The track of the storm is taking it nowhere close to US land before it reaches Newfoundland meaning it is unlikely to bring masses of Southern vagrants (i.e. Laughing Gulls, skimmers, terns, etc). Interestingly, however, it is passing right over Bermuda - land of the White-tailed Tropicbird (and Bermuda Petrel), and considering the mere size of this beast, it could easily catch a bunch of offshore birds during its Northward route.
Here's the current predicted storm track:
Hurricane Florence of 2006 took on a very similar track to this weeks storm (although it was about 40 days earlier in the season) and resulted in a White-tailed Tropicbird in St. John's and a Least Tern at St. Shott's!

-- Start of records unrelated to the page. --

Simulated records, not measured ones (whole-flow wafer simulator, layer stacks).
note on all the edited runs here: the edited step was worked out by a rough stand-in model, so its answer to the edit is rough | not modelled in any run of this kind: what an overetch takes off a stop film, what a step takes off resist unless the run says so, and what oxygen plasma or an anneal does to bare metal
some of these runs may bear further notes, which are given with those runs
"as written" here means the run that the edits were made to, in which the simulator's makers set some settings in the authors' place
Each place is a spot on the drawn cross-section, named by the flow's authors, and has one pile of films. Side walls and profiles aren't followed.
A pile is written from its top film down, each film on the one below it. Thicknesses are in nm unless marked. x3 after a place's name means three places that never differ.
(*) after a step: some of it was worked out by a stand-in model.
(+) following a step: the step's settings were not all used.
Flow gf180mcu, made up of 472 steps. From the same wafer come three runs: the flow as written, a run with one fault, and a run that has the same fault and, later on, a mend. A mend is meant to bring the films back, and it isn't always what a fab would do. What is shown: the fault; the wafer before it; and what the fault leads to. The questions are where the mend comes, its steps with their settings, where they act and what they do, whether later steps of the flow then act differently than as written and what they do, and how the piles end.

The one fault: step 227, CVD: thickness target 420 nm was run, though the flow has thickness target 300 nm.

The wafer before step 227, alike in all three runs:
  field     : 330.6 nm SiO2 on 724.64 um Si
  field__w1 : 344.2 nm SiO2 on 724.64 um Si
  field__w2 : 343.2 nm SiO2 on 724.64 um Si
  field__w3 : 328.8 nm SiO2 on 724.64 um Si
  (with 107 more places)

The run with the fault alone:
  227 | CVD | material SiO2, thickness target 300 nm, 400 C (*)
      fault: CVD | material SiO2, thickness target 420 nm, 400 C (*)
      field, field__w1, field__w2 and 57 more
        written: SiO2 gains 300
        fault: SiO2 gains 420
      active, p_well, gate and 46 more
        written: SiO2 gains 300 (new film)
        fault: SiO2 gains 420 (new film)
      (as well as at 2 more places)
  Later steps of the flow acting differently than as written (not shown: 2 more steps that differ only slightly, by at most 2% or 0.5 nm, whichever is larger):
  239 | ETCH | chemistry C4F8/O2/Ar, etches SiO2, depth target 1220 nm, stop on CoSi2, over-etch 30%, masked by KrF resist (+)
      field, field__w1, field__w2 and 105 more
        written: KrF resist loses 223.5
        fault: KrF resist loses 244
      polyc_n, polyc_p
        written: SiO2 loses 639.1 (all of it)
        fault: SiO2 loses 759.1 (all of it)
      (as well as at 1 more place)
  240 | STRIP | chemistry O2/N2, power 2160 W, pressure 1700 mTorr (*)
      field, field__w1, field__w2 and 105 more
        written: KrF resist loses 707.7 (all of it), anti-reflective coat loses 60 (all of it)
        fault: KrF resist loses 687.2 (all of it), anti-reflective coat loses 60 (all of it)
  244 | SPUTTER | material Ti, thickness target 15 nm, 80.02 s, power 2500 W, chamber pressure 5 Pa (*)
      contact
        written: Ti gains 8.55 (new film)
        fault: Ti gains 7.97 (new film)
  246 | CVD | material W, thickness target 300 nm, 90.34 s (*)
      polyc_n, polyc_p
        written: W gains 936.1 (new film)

The storm is expected to hit the island on Saturday night and last only about 12-18 hours on the avalon because it is moving very quickly!
Obviously lots of potential for regular seabirds to be pushed into shore including skuas and jaegers, Leach's and Wilson's Storm-Petrels, shearwaters, phalaropes, etc.
Be warned though, category 4 storms aren't friendly and being on the Southern shore of Newfoundland where there is little shelter on a calm day, will make for a dangerous place to be on Sunday.
Unfortunately (or fortunately, depending on how you look at things), I'll be doing a sea watch on Sunday morning from the Northeastern tip of Long Island, New York. The hurricane won't have much of an influence in that area though.
As if a mega hurricane wasn't exciting enough, there is a beautiful low pressure system over the North Atlantic now that is bringing winds more or less straight from Britain to Newfoundland.
Here's the wind map for Thursday at sunrise:
Last year I made a list of species that could arise from a system like this and it applies equally as well to the current weather system. Last years transatlantic winds brought us a Pink-footed Goose and probably a bunch of other birds that went undiscovered...
Get out there and search, but don't be too cruel while I'm looking at more southern birds where they are supposed to be.